The Cathedral of Business
April 1993By Norman Lear
Norman Lear is an Emmy Award-winning television writer/producer, and head of Act III Communications in Los Angeles, which pursues acquisitions and/or the creation of businesses within the entertainment and communications spheres.
Ed. Note: Norman Lear has had his finger on the pulse of America for decades. What he says here about the American condition cuts strongly against the grain of fashionable opinion, and, even though confessing Christians might want to rephrase certain locutions, deserves careful attention. This article was originally delivered as a talk to a Joint Faculty Seminar of the Harvard Divinity School and the Harvard Business School last year.
My belief that there is a touch of the ridiculous in every human situation is not in the least diminished by my appearance here today. You know me primarily as a writer/producer of primetime television entertainment -- that's the stuff between the ads for pantyhose and Drano -- the man who brought you Archie Bunker, George Jefferson, Fred Sanford, and Mary Hartman, arguably four of the least-educated characters ever to be seen on television -- and here I am to share my insights regarding the dialogue taking place between the schools of Divinity and Business at Harvard University. Ain't that a riot?
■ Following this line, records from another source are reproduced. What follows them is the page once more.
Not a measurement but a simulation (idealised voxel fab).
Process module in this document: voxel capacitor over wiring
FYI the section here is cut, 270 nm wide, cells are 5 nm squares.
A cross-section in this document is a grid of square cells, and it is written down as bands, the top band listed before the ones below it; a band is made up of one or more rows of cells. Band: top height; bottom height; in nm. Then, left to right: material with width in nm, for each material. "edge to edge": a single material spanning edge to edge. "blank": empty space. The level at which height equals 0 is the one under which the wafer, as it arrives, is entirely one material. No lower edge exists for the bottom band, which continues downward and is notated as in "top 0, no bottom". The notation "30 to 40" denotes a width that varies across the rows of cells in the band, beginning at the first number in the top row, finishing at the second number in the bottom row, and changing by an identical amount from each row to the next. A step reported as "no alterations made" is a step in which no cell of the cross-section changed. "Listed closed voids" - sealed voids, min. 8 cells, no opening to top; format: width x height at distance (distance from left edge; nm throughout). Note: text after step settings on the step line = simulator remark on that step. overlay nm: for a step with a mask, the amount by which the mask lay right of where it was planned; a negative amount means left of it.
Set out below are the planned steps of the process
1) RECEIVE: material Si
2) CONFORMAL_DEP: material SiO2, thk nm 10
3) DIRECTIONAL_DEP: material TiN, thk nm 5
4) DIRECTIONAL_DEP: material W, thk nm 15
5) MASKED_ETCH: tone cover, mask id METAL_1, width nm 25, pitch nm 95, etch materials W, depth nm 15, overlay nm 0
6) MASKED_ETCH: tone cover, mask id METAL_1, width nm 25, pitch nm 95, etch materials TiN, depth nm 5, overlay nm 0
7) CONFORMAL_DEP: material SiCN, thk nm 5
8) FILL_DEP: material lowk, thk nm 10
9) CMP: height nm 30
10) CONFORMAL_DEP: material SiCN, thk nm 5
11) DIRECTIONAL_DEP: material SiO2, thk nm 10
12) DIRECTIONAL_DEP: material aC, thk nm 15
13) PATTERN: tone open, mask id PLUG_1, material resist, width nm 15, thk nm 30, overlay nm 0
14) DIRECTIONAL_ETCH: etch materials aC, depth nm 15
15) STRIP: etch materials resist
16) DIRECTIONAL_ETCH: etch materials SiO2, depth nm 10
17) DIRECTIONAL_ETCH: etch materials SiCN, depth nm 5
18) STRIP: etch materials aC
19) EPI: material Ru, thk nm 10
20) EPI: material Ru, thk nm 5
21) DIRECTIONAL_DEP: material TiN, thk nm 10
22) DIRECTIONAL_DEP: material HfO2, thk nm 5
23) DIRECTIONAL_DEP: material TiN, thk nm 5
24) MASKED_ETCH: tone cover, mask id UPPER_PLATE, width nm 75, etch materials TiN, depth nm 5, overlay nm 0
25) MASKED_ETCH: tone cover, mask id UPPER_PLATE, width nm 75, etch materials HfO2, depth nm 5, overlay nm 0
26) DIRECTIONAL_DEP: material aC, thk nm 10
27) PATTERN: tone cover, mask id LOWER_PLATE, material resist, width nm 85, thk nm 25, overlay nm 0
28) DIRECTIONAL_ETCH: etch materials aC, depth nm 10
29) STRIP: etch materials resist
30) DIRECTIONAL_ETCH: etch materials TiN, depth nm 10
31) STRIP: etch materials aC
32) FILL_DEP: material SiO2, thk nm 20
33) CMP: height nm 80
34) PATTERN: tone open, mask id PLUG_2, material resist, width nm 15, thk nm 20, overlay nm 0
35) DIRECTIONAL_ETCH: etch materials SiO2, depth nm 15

If my mother were alive today, and I called to tell her that Dean Thiemann had asked me to address this formidable group, I'm certain that her response would be just what it was when I phoned her one morning some years ago to tell her that the Television Academy of Arts and Sciences had just notified me that I was to be among the first inductees into its newly formed Hall of Fame. "Listen," she said. "If that's what they want to do, who am I to say?"
I accepted your invitation to speak today with some trepidation. I was never the student I hope my brand new grandson and his uncle, my 3-1/2-year-old son, will be. I left college -- Emerson College here in Boston -- before completing my sophomore year to enter the service in World War II, and was never able to return.